Many nice words have been said about His Highness the Amir Sheikh Sabah Al- Ahmad Al-Jaber Al-Sabah in the festive month of February. And, rightly so, as he is an icon of stability, humanity and moderation. Whilst all over the world populism seems to be taking over, one should be grateful that via a system of hereditary succession, far away from being democratic, such a wonderful leadership has emerged.
In Holland, opinion polls give our King more than 80 percent support. Somewhat odd, as we believe ourselves to be free-thinking rational Democrats. The issue is that there is little admiration for our politicians, perhaps comparable to the situation in Kuwait. To make themselves known they present themselves in talk-shows and on social media with provocative and immature ideas, putting their own popularity ahead of the good governance of their country.
In such an environment it is a blessing that a head of state is positioned outside the daily political turmoil. For that reason I am a strong supporter of the monarchical system, although I have to admit that one cannot impose this on a country; it has to grow by history. But compare it to republics, where presidents are chosen after a fiercely contested election campaign, splitting countries in half!
As a monarch is not democratically elected and heredity is too little a legitimacy, there is in my view only one fundamental on which the position of a monarch is based: moral leadership. And here we are touching the essence of the great admiration for His Highness the Amir, amongst his people, in the region and in the world. His wise and humble personality makes Kuwait a highly respected country. I am proud that my boss, the Dutch Foreign Minister Stef Blok, as well as our Prime Minister, Mark Rutte, recently held intensive consultations with His Highness the Amir.
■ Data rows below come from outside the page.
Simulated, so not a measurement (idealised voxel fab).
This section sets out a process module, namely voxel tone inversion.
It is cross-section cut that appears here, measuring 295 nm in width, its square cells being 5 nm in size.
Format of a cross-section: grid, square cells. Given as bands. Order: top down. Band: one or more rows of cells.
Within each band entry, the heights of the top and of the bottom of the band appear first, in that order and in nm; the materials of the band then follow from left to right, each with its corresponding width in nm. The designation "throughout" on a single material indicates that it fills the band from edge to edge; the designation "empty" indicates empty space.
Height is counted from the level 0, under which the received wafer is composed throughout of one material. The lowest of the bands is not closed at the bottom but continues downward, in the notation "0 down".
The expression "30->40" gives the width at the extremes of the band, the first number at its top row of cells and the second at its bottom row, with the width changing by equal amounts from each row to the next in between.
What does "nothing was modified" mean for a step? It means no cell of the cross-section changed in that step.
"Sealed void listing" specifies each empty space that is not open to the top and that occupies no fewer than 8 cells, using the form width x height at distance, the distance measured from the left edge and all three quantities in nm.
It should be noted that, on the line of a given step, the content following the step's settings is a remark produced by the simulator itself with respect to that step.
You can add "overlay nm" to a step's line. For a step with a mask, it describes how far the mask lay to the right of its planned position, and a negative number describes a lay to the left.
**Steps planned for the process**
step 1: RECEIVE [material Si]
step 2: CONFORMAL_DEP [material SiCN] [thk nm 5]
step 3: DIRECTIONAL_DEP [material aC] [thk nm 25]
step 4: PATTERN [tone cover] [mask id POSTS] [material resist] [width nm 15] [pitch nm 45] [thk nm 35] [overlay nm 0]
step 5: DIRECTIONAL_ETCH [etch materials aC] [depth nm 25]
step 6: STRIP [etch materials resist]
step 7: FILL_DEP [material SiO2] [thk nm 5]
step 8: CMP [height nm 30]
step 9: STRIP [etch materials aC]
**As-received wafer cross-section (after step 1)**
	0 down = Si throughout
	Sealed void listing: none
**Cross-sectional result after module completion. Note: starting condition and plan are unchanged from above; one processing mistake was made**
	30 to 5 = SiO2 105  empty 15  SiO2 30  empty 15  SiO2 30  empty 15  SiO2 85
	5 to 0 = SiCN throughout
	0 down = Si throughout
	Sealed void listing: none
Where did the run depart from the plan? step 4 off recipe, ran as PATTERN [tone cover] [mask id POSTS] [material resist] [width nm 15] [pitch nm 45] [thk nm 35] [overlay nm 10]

The last remark to conclude. Moral leadership is never a goal in itself. It should inspire others to give up their daily bickering. I already mentioned that in Holland the King is more trusted than the politicians. Our mayors are appointed by the King, after wide and due consultations; and see: our mayors enjoy more confidence from the citizens than every other institution. At the end people do not like extremism and empty talk.
Moral leadership should inspire all of us to take rightful and just decisions acceptable to all reasonable people. An ongoing challenge, for the entire world, with His Highness the Amir as example!